Reinforcement Learning

5 minute read

Bandit Algorithm

Multi-Arm Bandit

For each time step $t$:

$\epsilon$ Greedy Algorithm:
- if $rand() < \epsilon$ random select $k$ from $1$ to $K$
- if $rand() > \epsilon$, $k = \underset{a}{argmax\ }(Q(a))$
- Usually $\epsilon = \frac{1}{\sqrt {t}}$
Take action $k$, record reward $r$
Update action times $N(k) \rightarrow N(k) + 1$
Update action values: $Q(k) \rightarrow Q(k) + \frac{1}{N(k)}[r - Q(k)]$
Interpretation: $NewEstimate \rightarrow OldEstimate + StepSize[Target - OldEstimate]$

Context-Free - UCB (Upper Confidence Bound)

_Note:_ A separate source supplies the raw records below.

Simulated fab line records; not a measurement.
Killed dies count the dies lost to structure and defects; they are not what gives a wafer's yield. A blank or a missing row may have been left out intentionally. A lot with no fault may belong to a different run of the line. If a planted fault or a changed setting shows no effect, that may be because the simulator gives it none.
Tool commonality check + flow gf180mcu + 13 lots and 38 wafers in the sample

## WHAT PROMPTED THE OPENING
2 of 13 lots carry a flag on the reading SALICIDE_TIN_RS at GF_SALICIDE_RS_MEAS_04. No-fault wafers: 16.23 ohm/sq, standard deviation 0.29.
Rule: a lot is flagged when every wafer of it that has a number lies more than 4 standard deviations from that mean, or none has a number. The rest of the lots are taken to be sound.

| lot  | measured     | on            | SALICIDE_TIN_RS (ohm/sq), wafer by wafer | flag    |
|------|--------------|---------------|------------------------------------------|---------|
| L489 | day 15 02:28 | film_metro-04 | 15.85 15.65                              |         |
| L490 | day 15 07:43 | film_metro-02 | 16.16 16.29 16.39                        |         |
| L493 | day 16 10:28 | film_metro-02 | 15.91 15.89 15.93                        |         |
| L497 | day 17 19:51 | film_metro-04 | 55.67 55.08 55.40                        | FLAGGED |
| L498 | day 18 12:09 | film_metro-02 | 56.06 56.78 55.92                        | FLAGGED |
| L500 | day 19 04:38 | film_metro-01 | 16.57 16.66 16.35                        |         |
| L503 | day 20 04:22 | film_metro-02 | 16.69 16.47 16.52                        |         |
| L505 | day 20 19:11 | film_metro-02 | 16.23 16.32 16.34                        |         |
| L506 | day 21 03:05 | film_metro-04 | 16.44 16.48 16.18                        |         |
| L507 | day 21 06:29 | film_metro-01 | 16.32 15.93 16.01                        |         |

for a given option $a_i$: the expected return is $\bar x_{i,t} + \sqrt{\frac{2ln(n)}{n_{i,t}}}$
first term - exploitation: the average return of item $i$ in the last $n_{i,t}$ trials
second term - exploration: higher bounds for items which were selected not that often

Context-Free - Thompson Sampling

beta distribution: $f(x;\alpha, \beta) = C \cdot x^{\alpha-1} \cdot (1-x)^{\beta-1} $. Note that $\alpha = \beta = 1$ gives the uniform distribution between 0 and 1.
the beta distribution is the conjugate prior probability distribution for the Bernoulli distribution
each time stamp, find the largest $\theta_i$, and update the parameter $\alpha_i$ and $\beta_i$ based on the reward $r$.
The two parameters controls the mean and variance of the $\theta$ for each option.

Contextual Bandit

The decision becomes making action $a$ based on the contextual vector $x_t$ and policy $\pi$
get reward $r_{t,a}$ and revise policy $\pi$.

Markov Process

Markov Property of a state

$P(S _{t+1} \vert S_t) = P(S _{t+1} \vert S_t, S _{t-1}, S _{t-2}, …)$, i.e, given the present, future is independent of past states.

Markov Process (MP)

A sequence of random states $S$ with Markoe property, with the defintions of:
- $S$: a finite set of states
- $P$: transition function - $P(S _{t+1} = s’ \vert S_t=s)$

Markov Reward Process

Reward Function:

$R(s) = R(S_t=s) = E[r _{t+1} \vert S_t=s]$

Return Function:

$G_t = r _{t+1} + \gamma r _{t+2} + \gamma^2 r _{t+3} + ... = \sum _{k=0}^{\infty} \gamma^k r _{t+k+1}$

Value Function & Bellman Expectation Equation

how good is it to be in a particular state
$V _{\pi}(s) = E[G_t \vert S_t=s]$
Two components:
- Immediate reward
- Discounted value of the successor state
Interpretation:
- The expected reward we get upon leaving that state

$V(s) = E[G_t \vert S_t=s] = \\ E[\color{red}{r _{t+1}} + \color{blue}{\gamma(r _{t+2} + \gamma r _{t+3} +...)} \vert S_t=s] = \\ E[\color{red}{r _{t+1}} + \color{blue}{\gamma G _{t+1}} \vert S_t=s] = \\ E[\color{red}{r _{t+1}} + \color{blue}{\gamma V(S _{t+1}}) \vert S_t=s] = \\ \color{red}{R(s)} + \color{blue}{\gamma \sum _{s' \in \mathbf S}{P _{ss'}V(s')}}$

Analytical solution to Bellman Equation

Computational complexity: $O(n^3)$ $\mathbf V = \mathbf R + \gamma \mathbf P \mathbf V$ $\mathbf V = (\mathbf I - \gamma \mathbf P)^{-1} \mathbf R$

Markov Decision Process

New State Transition Probability - with action $a$

$P _{ss'}^a = P[S _{t+1} = s' \vert S_t = s, A_t = a]$

New Reward Function - with action $a$

$R_s^a = R(S_t=s, A_t = a) = E[r _{t+1} \vert S_t=s, A_t = a]$

Policy:

$\pi (a \vert s) = P(A_t=a \vert S_t=s)$

Given a fixed policy, the MDP becomes MRP.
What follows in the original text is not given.